Shares of Sonos (NASDAQ:SONO), a provider of home sound systems -- with products that include speaker sets, mounts, stands, and cables -- were down 12% as of 2:41 p.m. EST following broader market declines and a tech sell-off.
Today's decline essentially offsets the company's 9% gain on Friday after it released fourth-quarter results that were stronger than expected. Thanks to a solid launch of its Beam smart soundbar, fourth-quarter revenue jumped 27.5% versus the prior year, and Sonos sold 1.12 million products, which was a 47% jump. This is a good reminder for investors that sometimes stocks go up with little direct rhyme or reason, and sometimes they go down. In fact, Sonos especially has a track record of volatility, as you can see in the graph below.

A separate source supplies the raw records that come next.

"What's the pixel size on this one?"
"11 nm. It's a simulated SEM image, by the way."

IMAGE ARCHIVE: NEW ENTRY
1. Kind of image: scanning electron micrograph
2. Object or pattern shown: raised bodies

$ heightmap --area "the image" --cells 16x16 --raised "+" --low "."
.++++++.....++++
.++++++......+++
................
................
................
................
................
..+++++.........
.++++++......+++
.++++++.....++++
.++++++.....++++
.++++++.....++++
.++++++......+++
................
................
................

Going forward, and ignoring day-to-day swings such as today's 12% decline, the company appears positioned to provide investors with sustainable growth in a strong economy. The good news for investors is that the company is likely to take its fourth-quarter momentum into the holiday season when consumers will be looking to purchase smart speakers in huge numbers. Management believes both revenue and adjusted EBITDA will grow faster next year than its long-term targets of 10%-plus and 20%, respectively. The one thing for investors to watch, however, is the company's margins, which have been pressured slightly from sales of lower-priced products. Ultimately, long-term investors should take today's 12% decline amid a broader tech sell-off with a grain of salt; the company is doing well.